Pop culture literacy also plays a less central role in the film. In the book, characters watch endless seasons of TV shows and spend hundreds of hours mastering video games to be able to solve puzzles put in place by the creator of the OASIS. Some of the puzzles in the movie that supposedly stump millions of people and entire corporate divisions are far easier to solve. They involve video game trivia that is fairly common knowledge among people who play video games today. It’s not as if “Ready Player One” takes place in some distant future where all information about the present-day has been lost. It takes place in 2045 where there are several people who are visibly old enough to remember the 2010s. Simplifying the references makes the movie a bit more accessible, but it also make it less fun and a lot less believable for huge nerds like myself that fell in love with how nerdy the book was.

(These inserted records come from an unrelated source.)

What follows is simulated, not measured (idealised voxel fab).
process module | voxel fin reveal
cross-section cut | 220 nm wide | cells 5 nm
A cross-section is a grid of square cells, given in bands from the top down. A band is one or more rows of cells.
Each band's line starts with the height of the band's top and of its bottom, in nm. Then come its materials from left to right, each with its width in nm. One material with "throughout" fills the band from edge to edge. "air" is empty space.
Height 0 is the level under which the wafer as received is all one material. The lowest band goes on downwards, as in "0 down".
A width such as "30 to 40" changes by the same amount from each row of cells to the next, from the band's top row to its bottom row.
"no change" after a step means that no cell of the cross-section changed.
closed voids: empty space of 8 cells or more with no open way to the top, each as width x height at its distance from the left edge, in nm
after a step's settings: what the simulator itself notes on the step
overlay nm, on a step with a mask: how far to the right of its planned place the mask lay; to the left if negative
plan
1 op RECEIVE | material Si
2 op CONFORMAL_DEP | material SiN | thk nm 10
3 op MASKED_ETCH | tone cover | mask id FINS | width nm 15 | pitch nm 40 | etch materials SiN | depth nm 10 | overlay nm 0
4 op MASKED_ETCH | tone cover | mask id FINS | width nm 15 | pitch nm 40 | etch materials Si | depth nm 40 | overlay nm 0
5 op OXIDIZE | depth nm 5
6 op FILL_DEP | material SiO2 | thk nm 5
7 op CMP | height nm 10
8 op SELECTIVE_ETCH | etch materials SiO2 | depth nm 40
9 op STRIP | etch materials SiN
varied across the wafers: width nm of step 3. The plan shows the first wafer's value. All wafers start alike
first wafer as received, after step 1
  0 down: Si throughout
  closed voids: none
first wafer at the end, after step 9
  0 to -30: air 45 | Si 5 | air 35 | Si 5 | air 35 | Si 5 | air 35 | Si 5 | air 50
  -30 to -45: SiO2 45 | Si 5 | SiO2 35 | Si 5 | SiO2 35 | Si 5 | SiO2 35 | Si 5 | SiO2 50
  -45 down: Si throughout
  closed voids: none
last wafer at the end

“Ready Player One” is good, simple fun. It has the tone and depth of a lot of the movies it is inspired by. The ending definitely reaches a level of cheese that puts the cheesiest of ’80s movies to shame, somehow completely forgetting that it takes place in a dystopian environment. I am disappointed that some of the things that I loved about the book did not wind up in the movie, but the film needed to run under three hours and appeal to people who have a life outside of tv, movies and video games. If you saw trailers for it and thought it looked dumb, it is. You can feel fine avoiding it. If the trailers made you excited to watch it, you will probably enjoy it. If you were a fan of the book and are hoping for a movie that captures all of its best qualities, don’t get your hopes up.